Brett Atkinson plays in a real-life cartoon and learns some phrases best kept in the lucha libre arena.
Everything I know about swearing in Mexican I learned from a sweet old lady and an angelic toddler. And amid the crowd at Mexico City's Arena Mexico, they're not alone in providing passionate but profane advice to the lucha libre wrestlers enlivening the ring with a salsa of spandex, acrobatics and truly bad acting.
Like the telenovelas (TV soap operas) devoured throughout Latin America, lucha libre wrestling is carefully framed by its own rules and conventions. In this largely conservative country, Mexico's unique blend of entertainment and athleticism is defined as an elemental encounter between good and evil. A typical match usually involves a team of three tecnicos — aka the good guys — taking on the nefarious rudos, or bad guys.
Factor in the occasional appearance by wrestling dwarves, los minis, and camp cross-dressing luchadores dubbed exoticos, and experiencing this living, breathing, real-life cartoon is the only place to be in the Mexican capital on a Friday night.

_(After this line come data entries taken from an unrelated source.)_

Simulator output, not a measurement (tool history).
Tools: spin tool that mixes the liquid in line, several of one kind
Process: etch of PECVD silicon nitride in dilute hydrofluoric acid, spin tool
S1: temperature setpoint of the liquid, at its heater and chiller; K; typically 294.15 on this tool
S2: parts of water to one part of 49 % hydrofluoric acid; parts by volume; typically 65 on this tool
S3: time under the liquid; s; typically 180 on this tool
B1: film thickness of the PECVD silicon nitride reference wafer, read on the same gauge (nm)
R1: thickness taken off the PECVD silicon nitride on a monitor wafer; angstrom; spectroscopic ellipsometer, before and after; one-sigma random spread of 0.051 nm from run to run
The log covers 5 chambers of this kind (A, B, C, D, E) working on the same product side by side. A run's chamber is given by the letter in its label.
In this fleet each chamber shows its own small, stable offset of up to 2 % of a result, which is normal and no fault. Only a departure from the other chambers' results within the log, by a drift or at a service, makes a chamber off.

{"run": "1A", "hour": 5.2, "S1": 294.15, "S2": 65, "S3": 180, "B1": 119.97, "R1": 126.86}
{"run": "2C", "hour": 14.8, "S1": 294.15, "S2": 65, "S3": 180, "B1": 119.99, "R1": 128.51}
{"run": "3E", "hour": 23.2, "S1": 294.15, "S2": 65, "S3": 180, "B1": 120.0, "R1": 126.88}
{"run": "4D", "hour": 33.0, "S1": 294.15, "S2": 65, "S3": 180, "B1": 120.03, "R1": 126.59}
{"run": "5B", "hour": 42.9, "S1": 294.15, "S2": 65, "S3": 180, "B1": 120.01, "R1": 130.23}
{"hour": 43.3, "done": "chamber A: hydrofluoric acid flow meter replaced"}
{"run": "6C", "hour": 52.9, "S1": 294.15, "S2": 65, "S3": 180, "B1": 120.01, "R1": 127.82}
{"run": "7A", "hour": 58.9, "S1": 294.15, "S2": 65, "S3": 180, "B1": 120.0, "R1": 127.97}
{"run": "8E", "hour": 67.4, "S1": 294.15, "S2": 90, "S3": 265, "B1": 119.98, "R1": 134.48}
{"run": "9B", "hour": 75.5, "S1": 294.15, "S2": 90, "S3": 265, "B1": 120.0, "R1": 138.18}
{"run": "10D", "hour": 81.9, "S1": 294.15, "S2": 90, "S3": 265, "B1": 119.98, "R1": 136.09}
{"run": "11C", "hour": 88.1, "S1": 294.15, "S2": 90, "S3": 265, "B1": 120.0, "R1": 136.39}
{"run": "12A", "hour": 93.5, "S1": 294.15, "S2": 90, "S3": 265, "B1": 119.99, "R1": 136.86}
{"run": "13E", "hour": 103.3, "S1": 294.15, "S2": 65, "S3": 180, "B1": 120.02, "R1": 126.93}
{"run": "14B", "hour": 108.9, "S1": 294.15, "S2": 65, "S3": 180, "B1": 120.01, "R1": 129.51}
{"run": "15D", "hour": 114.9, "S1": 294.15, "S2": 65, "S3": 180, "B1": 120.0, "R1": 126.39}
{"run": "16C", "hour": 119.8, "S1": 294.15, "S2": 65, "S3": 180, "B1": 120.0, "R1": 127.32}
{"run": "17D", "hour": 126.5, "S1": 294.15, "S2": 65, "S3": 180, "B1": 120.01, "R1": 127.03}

Wrestlers are introduced against a surging soundtrack of Puerto Rican reggaeton music, blinding neon and the occasional hokey ad for the local Ford dealership. Everyone seems to be in the act as crescendos of support reverberate around the arena. There's no actual Mexican wave, but fans — more than a few wearing the signature mascara (mask) of their favourite luchador — stand up randomly to cheer, boo and curse as the battles in the ring intensify. Tacos, hot dogs and overflowing paper cups of Victoria beer are all passed on carefully to fellow spectators, and the event feels more like a carnival than a contest.